The Paradox of Supply Chain Risk

How you view supply chain risk — and how you manage it — depends on where you sit in the supply chain


By Andrew K. Reese

Supply chain risk management has been a hot topic and a top draw on the industry conference and Webcast circuit for several years already. Entire events have been devoted to identifying and managing risk. Practice areas have sprung up within consultancies to advise clients on supply chain risk. Blogs have appeared covering risk, including one started by supply management solution provider Aravo at http://atrisk.net/.

In many ways, SCRM has taken on the characteristics of a critical discipline for supply chain executives. And all these trends have only been exacerbated by the recession, which highlighted the treat of supplier insolvency and supply chain disruption at a time when most enterprise executives were already feeling vulnerable.

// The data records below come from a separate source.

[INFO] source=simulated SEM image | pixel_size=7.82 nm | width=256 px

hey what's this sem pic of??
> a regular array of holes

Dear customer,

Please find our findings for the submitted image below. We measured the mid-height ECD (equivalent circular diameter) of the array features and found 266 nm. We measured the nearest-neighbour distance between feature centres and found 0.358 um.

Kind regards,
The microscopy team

And yet, in spite of all the ink and bytes that have been devoted to supply chain risk management (mea culpa, as this magazine has contributed its share to the conversation), a consensus remains elusive as to what exactly SCRM entails, how it should be defined, what kinds of strategies are necessary to address it, even who in the enterprise should address it. It seems that, to date, anyway, how you view supply chain risk, and how you manage it, still very much depends on where you sit in the supply chain.

Toward a Definition

The Supply Chain Risk Leadership Council (SCRLC), established in 2006 and counting among its member companies many of the leading brands across a variety of industry sectors (Cisco, Boeing, Procter & Gamble and Bank of America, just to name a few), defines SCMR as:

The practice of managing the risk of any factor or event that can materially disrupt a supply chain whether within a single company or spread across multiple companies. The ultimate purpose of supply chain risk management is to enable cost avoidance, customer service, and market position.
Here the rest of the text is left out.